“Shall I compare thee to a summer’s day?” Thus Shakespeare, in Sonnet 18. No, Shakespeare answers; that comparison won’t do: “Thou art more lovely and more temperate.”
The poet’s complaint is that sometimes he just can’t think of a sufficient metaphor. Of course, his complaint is merely a pretence, merely a way of starting a poem. Shakespeare could never be at a loss for imagery.
Well, I can be. Especially now.
What a season we live in! Its dullness exceeds all normal human powers of simile and metaphor.
A ship runs into a sandbar and takes on water. A handful of its 4,000 passengers and crew perish. So dull are our times that this event, the “sinking” of the Costa Concordia, is heralded throughout the world as a “Titanic-like tragedy.” But look, the ship didn’t even sink. It’s there right now, more than halfway out of the water. If it wasn’t for the Italian coast guard, picnickers could be frolicking there today. To what shall we compare the public reaction to this non-event?
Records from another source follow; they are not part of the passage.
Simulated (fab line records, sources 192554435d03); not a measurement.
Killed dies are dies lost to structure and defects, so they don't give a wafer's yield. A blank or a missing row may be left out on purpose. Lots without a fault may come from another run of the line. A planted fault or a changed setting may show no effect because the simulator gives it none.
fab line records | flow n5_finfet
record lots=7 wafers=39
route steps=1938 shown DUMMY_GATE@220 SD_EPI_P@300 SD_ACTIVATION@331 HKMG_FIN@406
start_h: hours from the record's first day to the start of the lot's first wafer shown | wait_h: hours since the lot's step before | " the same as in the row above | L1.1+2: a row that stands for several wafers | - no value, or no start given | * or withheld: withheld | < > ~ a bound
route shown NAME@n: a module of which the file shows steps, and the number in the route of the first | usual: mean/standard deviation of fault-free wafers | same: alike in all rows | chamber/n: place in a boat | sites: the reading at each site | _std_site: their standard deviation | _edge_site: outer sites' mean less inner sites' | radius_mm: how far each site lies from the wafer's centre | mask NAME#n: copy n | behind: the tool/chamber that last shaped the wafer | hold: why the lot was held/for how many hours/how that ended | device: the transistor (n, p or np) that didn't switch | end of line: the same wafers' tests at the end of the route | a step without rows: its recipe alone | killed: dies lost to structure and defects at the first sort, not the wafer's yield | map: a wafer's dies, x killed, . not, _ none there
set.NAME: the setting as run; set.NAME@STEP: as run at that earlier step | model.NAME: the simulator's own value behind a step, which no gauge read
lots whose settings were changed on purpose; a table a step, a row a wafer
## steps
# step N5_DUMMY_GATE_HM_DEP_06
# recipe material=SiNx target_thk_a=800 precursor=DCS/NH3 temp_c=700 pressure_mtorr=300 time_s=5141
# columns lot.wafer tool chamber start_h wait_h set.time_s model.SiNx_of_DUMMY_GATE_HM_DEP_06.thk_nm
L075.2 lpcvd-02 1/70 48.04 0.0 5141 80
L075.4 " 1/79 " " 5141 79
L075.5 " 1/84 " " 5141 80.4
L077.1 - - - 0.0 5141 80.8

The big political news in California is that our Democratic governor wants to raise taxes. What a surprise! Also that he and the Democratic leadership of the state House and Senate want to keep financing a 400-mile “high-speed” rail project that wouldn’t even be high-speed, at a cost only five times as great as that authorized by voters when they foolishly, but predictably, authorized it, several moons ago. Shall we compare this to a summer’s day? Is it worthwhile even to hunt for metaphors?
Now turn and survey the Republican primary context. How many “debates” have these people had? 15? 18? 95? And it’s barely election year. Shall I compare this to a winter’s sludge? And look at the candidates. Look at their “issues.” Exempting Ron Paul, who actually has radical things to say (although, ahem, you and I have heard them many times before, because we are libertarians), what the hell do these people have to say that’s worth saying at the length they’ve already taken? Shall we compare them to snails, bewitched by their progress across a 10-foot sidewalk? To mice steadily eating their breadloaf house? To a nest of blind mole rats? To a wall from which all brickbats bounce?
But you see how far one has to reach for imagery. It’s hopeless, truly hopeless. I won’t even try finding metaphors and similes for the current president. Now there is one dull fellow. Imagine a book entitled The Wit and Wisdom of Barack Obama. You see my point.
In Richard III, someone mentions “the winter of our discontent.” Shakespeare, thou shouldst be living at this hour! Then you could write about the ice age of our boredom.